Finding Bernhard Pez

Bound into Heinrich Brauer's papers on the Compendium of Peter of Poitiers (the subject of my preceding blog post) is a library research report dated 1951 May 9 compiling reference-book data on this 12th-century work. It was drawn up by the Staatsbibliothek (then the Öffentliche Wissenschaftliche Bibliothek in the Soviet-controlled sector of Berlin).

It is evidence of the industrious help that could once be obtained from research library staff, back in the days before the budgets of such institutions were cut. Brauer was living and working in Celle, half a day's train ride from Berlin, but was able to save himself the trip to Berlin by simply writing and asking for an "Auskunft". We are immeasurably better off nowadays with the instant access available via the internet.

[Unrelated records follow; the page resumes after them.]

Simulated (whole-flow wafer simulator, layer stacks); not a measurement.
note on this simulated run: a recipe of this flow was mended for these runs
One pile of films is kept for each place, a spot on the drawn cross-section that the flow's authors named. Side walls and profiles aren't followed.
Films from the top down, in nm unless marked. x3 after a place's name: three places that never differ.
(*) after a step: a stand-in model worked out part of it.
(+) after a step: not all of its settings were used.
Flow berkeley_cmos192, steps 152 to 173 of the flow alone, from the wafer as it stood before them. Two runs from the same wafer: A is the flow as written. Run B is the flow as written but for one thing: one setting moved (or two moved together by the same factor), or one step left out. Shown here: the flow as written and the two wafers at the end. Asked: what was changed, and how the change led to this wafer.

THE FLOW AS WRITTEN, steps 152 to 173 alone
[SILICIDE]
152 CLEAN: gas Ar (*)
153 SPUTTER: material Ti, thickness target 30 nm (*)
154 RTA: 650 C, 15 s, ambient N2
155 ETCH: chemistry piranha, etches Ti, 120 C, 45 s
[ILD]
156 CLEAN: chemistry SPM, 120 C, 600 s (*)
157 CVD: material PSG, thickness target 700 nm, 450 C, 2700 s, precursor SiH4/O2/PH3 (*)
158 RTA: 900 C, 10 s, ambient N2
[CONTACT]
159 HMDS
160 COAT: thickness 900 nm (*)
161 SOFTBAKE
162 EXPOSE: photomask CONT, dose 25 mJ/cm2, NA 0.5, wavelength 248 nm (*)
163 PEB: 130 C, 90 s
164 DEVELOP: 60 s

The reply from Berlin is of no great scholarly value and is defective in not containing any mention of the principal survey of Peter's work then in print, that published by Moore in 1930. The librarian also promises to inquire at other German libraries, but as there is no letter on file with any such results, this probably led nowhere. However one of its references, to Bernhard Pez, caught my eye.

The compilation duly mentions the editio princeps by Zwingli the younger published in 1592 in Basle and quotes from a series of reference works:
  • Georgi: Allgemeines europäisches Bücherlexikon
  • Jocher: Allgeneines Gelehrten-Lexikon
  • Nomenclator literarius theologiae catholicae
  • Wetzer und Welte: Kirchenlexikon
  • The Catholic Encyclopedia
  • Histoire littéraire de la France, vol 16
The last of these can be consulted on Google Books and the librarian quotes its mention of an edition by Pez based on the manuscript from "Metsen" in the diocese of Passau, Bavaria. This is a misprint or authorial error for the Benedictine house Kloster Metten.

Bernhard Pez was the librarian of the Benedictine abbey of Melk in Austria and volume 1 (published in 1721) of his Thesaurus anecdotorum novissimus notes that he found a copy of the Compendium in the monastic library during a visit to Metten. The Thesaurus has been digitized by the MDZ (click on the link and go to page 59 of the scan). A researcher has usefully added the handwritten information that the Compendium is at folio 101 of the codex, and Pez states:
Petri Pictaviensis Compendium historie veteris ac novi Testamenti, quod incipit: considerans historiae sacrae prolixitatem etc.
One presumes this manuscript is now in the state library in Munich.

1 comment :

  1. The manuscript is indeed in the State Library, and has now been digitized. Accessible as clm 8201.